Was it just me, or did the World Series feel kind of blah this year? I love a good series – even if it’s for a sport that isn’t my favorite. But even the World Series just wasn’t doing it for me this year. That said, there were some pretty interesting things that happened. Game 3 alone might be one for the books – 18 innings and almost every single player from both rosters ended up playing. I’m not saying that the series wasn’t interesting, but does interesting mean “good”? In my opinion, the two aren’t mutually exclusive. In the end, the Boston Red Sox emerged victorious, defeating the Los Angeles Dodgers. Boston was a 108-win team during the regular season, which is also quite impressive from a statistical perspective.
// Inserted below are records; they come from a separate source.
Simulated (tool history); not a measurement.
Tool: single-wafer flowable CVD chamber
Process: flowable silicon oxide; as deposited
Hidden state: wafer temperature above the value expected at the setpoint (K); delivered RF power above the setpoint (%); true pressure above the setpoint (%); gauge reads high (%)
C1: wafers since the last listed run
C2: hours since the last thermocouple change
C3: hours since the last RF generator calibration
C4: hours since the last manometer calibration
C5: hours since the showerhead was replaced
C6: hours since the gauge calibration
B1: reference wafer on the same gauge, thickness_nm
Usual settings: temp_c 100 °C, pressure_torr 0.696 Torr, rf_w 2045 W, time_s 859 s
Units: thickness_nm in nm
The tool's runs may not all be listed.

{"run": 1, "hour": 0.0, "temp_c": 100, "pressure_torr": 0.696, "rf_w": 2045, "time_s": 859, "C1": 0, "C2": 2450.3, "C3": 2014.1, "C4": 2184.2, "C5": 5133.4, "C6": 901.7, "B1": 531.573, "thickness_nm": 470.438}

In this post, we’re going to look at some of the more peculiar statistics and happenings from the 2018 series.
- Chris Sale became the first pitcher (since Hall of Famer Hal Newhouser of the Detroit Tigers, in 1945) to get the first and last outs of a World Series.
- When David Price got Manny Machado to fly out to the left field in the sixth inning of Game 2, it began a streak of batters retired by Red Sox pitching that would stretch until the end of the game. It was the longest game-closing streak since Don Larsen’s perfect game for the Yankees in the 1956 World Series (which was also against the Dodgers).
- The Red Sox shook off their Game 3 loss in 18 innings to win Game 4 later in the day.
- World Series MVP Steve Pearce totaled three home runs over the course of Games 4 and 5. In doing so, he matched the World Series career total of David Ortiz, who also had three (playing in three World Series’).
- Because of Pearce’s multi-home run in Game 5, he was placed on an elite list of other players who have also achieved this same thing in a World Series-clinching game. Of the 10 other players to do it, nine are in the Hall of Fame – with the exception of Kirk Gibson.
- The historically long 18-inning Game 3 took more than seven hours to finish, setting a playoff record. That was underscored by the fact that Game 3 took longer in total time than the entire 1939 World Series, which took a total of 7 hours and 5 minutes.
- Until this series, Bernie Carbo was the only Red Sox pinch hitter to ever hit a three-run home run in a World Series. He did so in the famous Game 6 of the 1975 World Series, which ended with Carlton Fisk’s walk-off.
Do you see a theme with these statistics? To start, it’s all stats from the Boston Red Sox. Does that mean that this is what brought Boston to win the championships? Maybe. Maybe not. There’s part of me that wants to say that it has a lot to do with talent. But if we look at these statistics, there’s also something to be said about luck. Isn’t there? I still stand by my assertion that the series was a bit bland, but these statistics prove that it was interesting, overall. Especially if you’re like me and you nerd out over statistics.